INSTITUTIONALIZING AUTHENTICITY IN THE DIGITIZED WORLD OF MUSIC
Noah Askin and Joeri Mol
ABSTRACT
Since the arrival of mass production, commodification has been plaguing markets – none more so than that for music. By separating production and consumption in space and time, commodification challenges the very conditions underlying economic exchange. This chapter explores authenticity as the institutional response to the commodification of music, rekindling the relationship between isolated market participants in the increasingly digitized world of music. Building upon the “Production of Culture” perspective, we unpack the commodification of music across five different institutional realms – (1) production, (2) consumption, (3) selection, (4) appropriation, and (5) classification – and provide a thoroughly relational account of authenticity as an institutional practice.
Keywords: Music industry; authenticity; commodification; institutional theory; production of culture; digitization
INTRODUCTION
The quest to define and understand authenticity in creative industries – particularly in music – is a well-worn path. Across genres and eras, scholars and practitioners alike have explored the delicate dance between musical production, musicians’ origin stories, consumers’ quest for “realness,” and the forces driving their interaction. From record labels in the 1920s, using pseudonyms to release “illegitimate” or “identity incongruent” recordings (Phillips & Kim, 2008) and country artists carefully crafting stories around their identities (Peterson, 1997), to session players assuming the role of itinerant blues musicians (Grazian, 2005) and radio DJs struggling to demonstrate their credentials in the eyes of the public (Mol & Wijnberg, 2007), producers, consumers, and selectors continuously seek and craft authenticity.
One likely reason why authenticity has manifested itself as one of the most important concerns in the modern music industry is that it has become the linchpin underlying the institutional landscape of the music industry. The commodification of music – rendering music as a good to be exchanged rather than an object of art to be appreciated as a single, one-off experience – became a concern as soon as the first electrical reproduction of music took place (Adorno, 1941). And as this commodification grew as a function of the separation of the sites of production and consumption, authenticity, which helps keep music from becoming a disposable commodity market, grew both in importance and in fragility. Succinctly, the authenticity of music has been in peril ever since the mass reproduction of sound. In order to salvage music as an art form, it became ever more crucial-yet ever more cumbersome-to repair the severed link between the producer and consumer.1 And the ramifications are clear: if authenticity as an institutional practice failed, the entire music industry would be in jeopardy, dependent as it is on being able to mass produce music in an organizational field where the sites of production and consumption became increasingly dispersed.

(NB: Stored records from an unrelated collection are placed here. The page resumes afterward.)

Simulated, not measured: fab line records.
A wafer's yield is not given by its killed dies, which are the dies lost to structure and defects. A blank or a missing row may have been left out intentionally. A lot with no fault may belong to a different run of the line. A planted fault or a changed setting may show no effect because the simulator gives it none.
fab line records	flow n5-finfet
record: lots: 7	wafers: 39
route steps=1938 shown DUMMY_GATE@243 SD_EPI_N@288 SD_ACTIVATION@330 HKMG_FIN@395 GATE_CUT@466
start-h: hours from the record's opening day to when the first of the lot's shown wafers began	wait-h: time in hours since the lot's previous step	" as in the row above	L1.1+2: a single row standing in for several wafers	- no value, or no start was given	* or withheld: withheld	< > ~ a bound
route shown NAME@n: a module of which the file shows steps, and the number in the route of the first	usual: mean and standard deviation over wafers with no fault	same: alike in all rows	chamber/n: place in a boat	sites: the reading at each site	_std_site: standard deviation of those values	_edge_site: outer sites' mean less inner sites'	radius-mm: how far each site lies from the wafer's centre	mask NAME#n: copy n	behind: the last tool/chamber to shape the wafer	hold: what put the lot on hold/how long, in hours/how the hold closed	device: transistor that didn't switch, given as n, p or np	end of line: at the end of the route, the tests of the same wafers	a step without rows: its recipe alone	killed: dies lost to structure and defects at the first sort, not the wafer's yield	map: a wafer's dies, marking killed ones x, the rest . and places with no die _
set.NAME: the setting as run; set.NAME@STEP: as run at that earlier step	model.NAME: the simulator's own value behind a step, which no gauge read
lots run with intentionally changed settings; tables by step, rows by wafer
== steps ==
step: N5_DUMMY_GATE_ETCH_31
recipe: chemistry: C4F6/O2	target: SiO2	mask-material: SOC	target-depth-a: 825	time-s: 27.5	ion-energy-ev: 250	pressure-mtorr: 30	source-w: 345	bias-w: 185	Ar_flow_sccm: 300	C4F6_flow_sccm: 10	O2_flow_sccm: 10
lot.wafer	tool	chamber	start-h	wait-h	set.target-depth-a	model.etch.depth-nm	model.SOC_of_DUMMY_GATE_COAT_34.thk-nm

As when electrical reproduction first appeared, the recent and ongoing shift to digital production, distribution, and consumption has profoundly changed nearly every aspect of the music business, including (and especially) how authenticity is manifesting itself in this global industry that is expected to approach $50 billion in revenue in 2020 (Bothun, Boyer, Myburgh, & Thomas, 2016). The industry is growing increasingly convoluted as a function of the many dramatic technological and institutional changes that have been taking place over the last two decades: copyright and intellectual property concerns; platform and format competition; fundamental shifts in the meaning and use of genre classifications; data quality and quantity improvements around listeners’ habits and the music itself; and constant real-time connectivity between performers and their fans – with identity and authenticity implications for both sides – represent but a sampling of the issues and opportunities facing the industry and its participants in this new, digital world.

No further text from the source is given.